On 19/08/25 12:34, Gabriele Monaco wrote:
> 
> 
> On Tue, 2025-08-19 at 12:12 +0200, Peter Zijlstra wrote:
> > On Tue, Aug 19, 2025 at 11:56:57AM +0200, Juri Lelli wrote:
> > > Hi!
> > > 
> > > On 14/08/25 17:08, Gabriele Monaco wrote:

...

> > > > @@ -1482,6 +1486,7 @@ static void update_curr_dl_se(struct rq
> > > > *rq, struct sched_dl_entity *dl_se, s64
> > > >  
> > > >  throttle:
> > > >         if (dl_runtime_exceeded(dl_se) || dl_se->dl_yielded) {
> > > > +               trace_sched_dl_throttle_tp(dl_se);
> > > >                 dl_se->dl_throttled = 1;
> > > 
> > > I believe we also need to trace the dl_check_constrained_dl()
> > > throttle, please take a look.
> 
> Probably yes, strangely I couldn't see failures without it, but it may
> be down to my test setup. I'm going to have a look.

Not sure if you tested with constrained (deadline != period) tasks.

> > > Also - we discussed this point a little already offline - but I
> > > still wonder if we have to do anything special for dl-server defer.
> > > Those entities are started as throttled until 0-lag, so maybe we
> > > should still trace them explicitly as so?
> 
> The naming might need a bit of a consistency check here, but for the
> monitor, the server is running, armed or preempted. Before the 0-lag,
> it will never be running, so it will stay as armed (fair tasks running)
> or preempted (rt tasks running).
> 
> armed and preempted have the _throttled version just to indicate an
> explicit throttle event occurred.
> 
> We might want to start it in the armed_throttled if we are really
> guaranteed not to see a throttle event, but I think that would
> complicate the model considerably.
> 
> We could instead validate the 0-lag concept in a separate, server-
> specific model.
> 
> Does this initial model feel particularly wrong for the server case?

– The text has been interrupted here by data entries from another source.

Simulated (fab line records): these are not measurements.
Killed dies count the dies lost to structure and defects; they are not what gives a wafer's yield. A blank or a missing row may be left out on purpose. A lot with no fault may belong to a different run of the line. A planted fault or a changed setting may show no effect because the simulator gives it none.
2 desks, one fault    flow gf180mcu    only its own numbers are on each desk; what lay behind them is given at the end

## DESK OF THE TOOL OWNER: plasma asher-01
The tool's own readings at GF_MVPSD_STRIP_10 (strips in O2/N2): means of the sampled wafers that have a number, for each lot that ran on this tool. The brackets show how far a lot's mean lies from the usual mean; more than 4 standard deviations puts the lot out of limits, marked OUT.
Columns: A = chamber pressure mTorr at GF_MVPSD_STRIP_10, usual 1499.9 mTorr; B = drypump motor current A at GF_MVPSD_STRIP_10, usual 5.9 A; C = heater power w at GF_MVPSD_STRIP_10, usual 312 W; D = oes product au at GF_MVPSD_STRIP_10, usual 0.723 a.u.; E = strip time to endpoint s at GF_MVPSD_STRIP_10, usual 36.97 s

No it doesn't atm. :-) Thanks for the additional information.

> > > In addition, since it's related, maybe we should do something about
> > > sched_switch event, that is currently not aware of deadlines,
> > > runtimes, etc.
> 
> I'm not sure I follow you here, what relation with switch and
> runtime/deadline should we enforce?
> 
> We don't really force the switch to occur timely after throttling, is
> that what you mean?
> Or a switch must occur again timely after replenishing?

Hummm, yeah I was wondering if we need something along these lines, but
we can also maybe leave it for the future.

> > As per the whole _tp() thing, you can attach to the actual
> > sched_switch tracepoint with a module and read whatever you want.
> 
> Yeah I believe Juri referred to model constraints on the already
> existing events rather than new tracepoints here.

Separately from this series, maybe we should put such a module/bpf thing
somewhere shared, so it's easier to use it when needed.